First off. I'm using exactly the same packages you stated and ocean spy 0.3.5.dev17+gcea1845 Very easily created from your Oceanography environment ;-)

Also, I like the map with the mooring arrays superimposed and only now realise it is done in the same way as in the Kogur example. Though there I interpreted they were straight lines between the 3 lat-lon pairs that are given.

I haven't managed the mooring array on my data yet, because I realised I didn't download the 2D depth field that gives the bathymetry and today the servers for downloading new data are slow/not working. To be continued!

ammedd commented 1 year ago

I think there is one final issue before being able to exploit the full functionality of OceanSpy... In the tutorial it is mentioned that time also has a mid and centre point, but this is not the case with the CMEMS data yet. Is that as easy to fix as the other axes and could you give an example @Mikejmnez?

ps. in your answer above I think the underscore in od._dataset # this allows you to view the dataset variables is redundant.

Mikejmnez commented 1 year ago

I think there is one final issue before being able to exploit the full functionality of OceanSpy...

At the very least get some mooring arrays, and perhaps some other compute functions :) . You may need the full grid metrics and other variables that are usually available from mitgcm model output, to fully exploit oceanspy ;).

In the tutorial it is mentioned that time also has a mid and centre point, but this is not the case with the CMEMS data yet. Is that as easy to fix as the other axes?

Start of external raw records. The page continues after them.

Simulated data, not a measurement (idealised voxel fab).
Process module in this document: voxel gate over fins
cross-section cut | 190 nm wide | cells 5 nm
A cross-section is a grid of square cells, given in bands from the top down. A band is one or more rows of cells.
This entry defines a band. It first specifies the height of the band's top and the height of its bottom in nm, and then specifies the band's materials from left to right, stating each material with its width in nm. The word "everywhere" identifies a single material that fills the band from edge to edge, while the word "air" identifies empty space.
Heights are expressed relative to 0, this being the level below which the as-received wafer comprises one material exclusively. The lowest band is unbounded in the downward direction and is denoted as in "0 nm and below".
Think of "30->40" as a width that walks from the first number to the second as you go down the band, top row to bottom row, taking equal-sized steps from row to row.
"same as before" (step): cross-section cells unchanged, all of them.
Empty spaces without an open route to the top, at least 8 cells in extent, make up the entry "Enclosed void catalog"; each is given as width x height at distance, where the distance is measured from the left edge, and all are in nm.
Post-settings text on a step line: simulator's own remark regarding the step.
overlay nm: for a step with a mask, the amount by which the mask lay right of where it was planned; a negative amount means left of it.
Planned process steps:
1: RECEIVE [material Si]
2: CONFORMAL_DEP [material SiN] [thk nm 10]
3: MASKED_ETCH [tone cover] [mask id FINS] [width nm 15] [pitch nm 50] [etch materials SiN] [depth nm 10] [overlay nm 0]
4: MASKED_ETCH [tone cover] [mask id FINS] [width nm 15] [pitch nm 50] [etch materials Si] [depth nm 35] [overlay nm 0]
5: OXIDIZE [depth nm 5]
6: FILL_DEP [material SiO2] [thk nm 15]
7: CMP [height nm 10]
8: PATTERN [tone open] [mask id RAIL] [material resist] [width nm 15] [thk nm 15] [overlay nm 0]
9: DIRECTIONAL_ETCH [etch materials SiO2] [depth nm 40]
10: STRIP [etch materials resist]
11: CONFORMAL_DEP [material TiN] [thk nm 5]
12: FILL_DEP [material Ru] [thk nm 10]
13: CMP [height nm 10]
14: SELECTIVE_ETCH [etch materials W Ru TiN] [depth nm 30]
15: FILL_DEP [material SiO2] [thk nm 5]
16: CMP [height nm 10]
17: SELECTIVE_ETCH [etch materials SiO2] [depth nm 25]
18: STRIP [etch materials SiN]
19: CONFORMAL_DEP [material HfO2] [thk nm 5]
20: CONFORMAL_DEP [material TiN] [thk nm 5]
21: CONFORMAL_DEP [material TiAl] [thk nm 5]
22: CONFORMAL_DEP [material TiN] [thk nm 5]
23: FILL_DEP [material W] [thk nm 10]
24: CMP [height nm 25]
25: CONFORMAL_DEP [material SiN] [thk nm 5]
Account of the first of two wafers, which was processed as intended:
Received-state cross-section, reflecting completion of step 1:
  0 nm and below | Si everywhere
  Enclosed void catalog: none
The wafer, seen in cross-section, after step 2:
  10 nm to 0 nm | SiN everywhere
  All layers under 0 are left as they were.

Yes. To define a time mid and outer points with the grid object following the example above, you add to the dictionary "grid_coords" a time element, and set add_midp=True :

grid_coords = {
    "Y": {"Y": None, "Yp1": 0.5},
    "X": {"X": None, "Xp1": 0.5},
    "Z": {"Z": None, "Zp1": 0.5},
    "time": {'time': -0.5}
}
grid_coords = {"add_midp": True, "overwrite": True, "grid_coords": grid_coords}

od = od.set_grid_coords(**grid_coords)

ps. in your answer above I think the underscore in "od._dataset # this allows you to view the dataset variables" is redundant.

Yes! sorry about that. I was inspired to write a separate notebook similar to the example I wrote for you, but with some sample HyCOM data, and some of those little details made it to my response here. A little bit out of context, but we do have two ways to inspect a dataset (via od.dataset and via od._ds), with some slight differences between the two approaches. That's where the underscore came to be he.

First off. I'm using exactly the same packages you stated and ocean spy 0.3.5.dev17+gcea1845 Very easily created from your Oceanography environment ;-)

Great! I try to always state the version of packages whenever coming up with a bug/error/example. We have seen in the past some changes to some packages as they increase versions (e.g. deprecation or change in functionality), and since this issue will remain accessible even once closed, I think it will be useful for future reference to show the version of the packages at the time of coding.

Best, Miguel

ammedd commented 1 year ago

Thanks again for your extensive answers. I think stating the (versions of) packages used is a very good idea! That's why I added the OceanSpy version as well.

I've been doing some more attempts on my little dataset, but keep running into some errors and am getting a bit frustrated. I got my hands on some MOi/NEMO data on its original grid so I'll start playing with that one.

I do realise I've seen the difference between od.dataset and od._ds mentioned in the tutorial as a way to check if aliases have been set.

And, for future reference and my (and maybe other peoples) understanding, perhaps you could enlighten us on why these error messages appear. I've added U and V to the dataset to be more consistent with OceanSpy and that seems to help a bit.

ds_full["U"] = ds_full["uo"]
ds_full["V"] = ds_full["vo"]

Following the Kogur use case for the mooring array: ds_Vflux = ospy.compute.mooring_volume_transport(od_moor) ValueError: These variables are not available and can not be computed: ['XU', 'YU', 'XV', 'YV'].

and for the ship survey: od_surv = od_surv.compute.integral(varNameList="ort_Vel", axesList=["Z"]) ValueError: These variables are not available and can not be computed: ['HFacC', 'HFacW', 'HFacS'].

So perhaps some advice on what minimal variables are for example recommended to download before attempting to follow the use cases. I realise for example that adding Temperature and Salinity would have given me more options to play with/visualise the data.

ThomasHaine commented 1 year ago

I suggest we move this issue to a discussion item. And then we review/revise the documentation to clarify this point for new users. I.e. as part of addressing #241. @Mikejmnez has an example notebook that illustrates what's involved.